Hello Hog Traders
Hog futures were largely range bound last week, although December futures struggled to hold levels against Feb and beyond. Cash prices continue to weaken amidst the weight of massive slaughters. The high rate of production is something that will persist well into the new year, get used to it. Domestic demand is decent, but not good enough to survive without additional Asian imports. Feb futures appear to have good support in the high 70’s, we will continue to stay bull spread Feb-April.
Look for us to sell Dec hogs on rallies and buy the Feb-April on Breaks. We missed our Z attempt to short Z midweek by a few pennies, that’s frustrating but we would have lifted it by the weekend. You can expect us to take off flat price exposure into weekends given potential headline risk.
If we would see a big surge in G-J, we will probably look at selling J-M (April-June/July) to butterfly against it. We think cash is headed into the mid-high 50’s which should pull the Dec into the low 60’s maybe even high 50’s.
ASF remains a theme in China/SE Asia. The Chinese have mentioned pork production will move back into normal territory by mid-2020, but we are skeptical. This summer hogs will likely be on fire in 2020, but that is a story for another day. Right now there is plenty of supply given recent demand.
LONG 1 UNIT OF FEB HOGS
SHORT 1 UNIT OF APRIL HOGS
Looking into next week:
- The cash market did inch under $60. We hear packers already have their slaughter needs covered for next week. The December futures closed at 64.12, it refused to break the mid 63’s. As you can see in the chart above, there has been support there. This is a little over a $4.00 premium to cash though, and the cash hog prices next week are projected to go lower.
- We missed the belly market last week. China continues to be the thorn in the short seller’s side. We will continue to chase it though. A while back, we mentioned China would be exporting whole carcasses. It is now being reported that this is occurring. The number of carcasses may be in excess of 100K head. This has without doubt put a floor in the product values, at least for now. We are calling the belly market up $7-$10 next week.
- Last week we mentioned the ham market was in good shape price wise. As you can see by Fridays ham price above the demand has not slowed down. Going home tonight the hams are still sought after for holiday as well as export business. We could see the ham price go up another $3-$5 next week.
- Loin, butts and ribs are in a trading range. We look for this to continue, we do not see any major move in those next week, but given the China affect, anything can happen. The cutout is strong and that is why prices haven’t fallen like a year ago.
- The USDA Interior Iowa Southern Minnesota live weight came in at 286.7 up .3 lbs. from last week’s weights at 286.4 and are now 3.2 lbs. over year ago. This is a little more seasonal than the change two weeks ago.
How we trade this:
- We missed selling 65.75 last week, we will likely lower that price this week. Eventually, we think it is very likely Dec trades below 62 as cash is headed toward 56 in our opinion. The chart above shows basis will close on cash very soon, weaker cash means weaker futures in our opinion.
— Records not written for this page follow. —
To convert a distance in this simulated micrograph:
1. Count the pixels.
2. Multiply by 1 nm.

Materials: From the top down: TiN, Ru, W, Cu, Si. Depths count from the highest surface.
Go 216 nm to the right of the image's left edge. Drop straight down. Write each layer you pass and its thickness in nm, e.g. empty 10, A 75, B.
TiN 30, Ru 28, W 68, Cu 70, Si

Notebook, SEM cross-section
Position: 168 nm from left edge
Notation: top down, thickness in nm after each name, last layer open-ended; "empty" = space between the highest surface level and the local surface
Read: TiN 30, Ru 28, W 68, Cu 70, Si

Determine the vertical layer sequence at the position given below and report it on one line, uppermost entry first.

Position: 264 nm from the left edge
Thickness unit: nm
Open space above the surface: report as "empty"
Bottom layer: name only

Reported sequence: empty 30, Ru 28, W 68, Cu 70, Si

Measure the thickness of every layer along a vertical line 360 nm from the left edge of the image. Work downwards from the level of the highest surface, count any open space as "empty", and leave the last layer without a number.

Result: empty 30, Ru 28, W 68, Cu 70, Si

- We still like the LHG/LHJ spread and look to put these spreads on, on corrections of $7.00 or more. We will use these as a shield as we try to short Z in the coming days/weeks.
- We think that the butterfly spread of long LHG short LHJ and long LHM is definitely worth considering. This is a good spread that should perform slowly.
- The test for the December hogs will be the Thanksgiving/Christmas Holidays. We say this because this year Thanksgiving is unusually late. This leaves fewer weeks between it and the Christmas Holiday. The reason we point this out is because, when this happens retailers and processor have less time to take advantage of the weekly features. This can cause prices to be pushed lower in an effort to keep fresh meat stocks in rotation.
- Ultimately this along with a lot more hogs coming to market will keep the live hog prices under pressure as well. What would prices of the product and the hogs be, if we didn’t have the sales to China that we do? The market is asking the producer to grow the herd a lot in the coming months, they will oblige. What if China is not there to buy?
- There is no end in sight of the unusually large numbers of hogs. We are still in a bear market, and will probably stay in one until at least the first quarter of 2020. The China trade deal and ASF makes us lose sleep at night, but being long that story is not the way to get paid in the near term. That’s how we see it.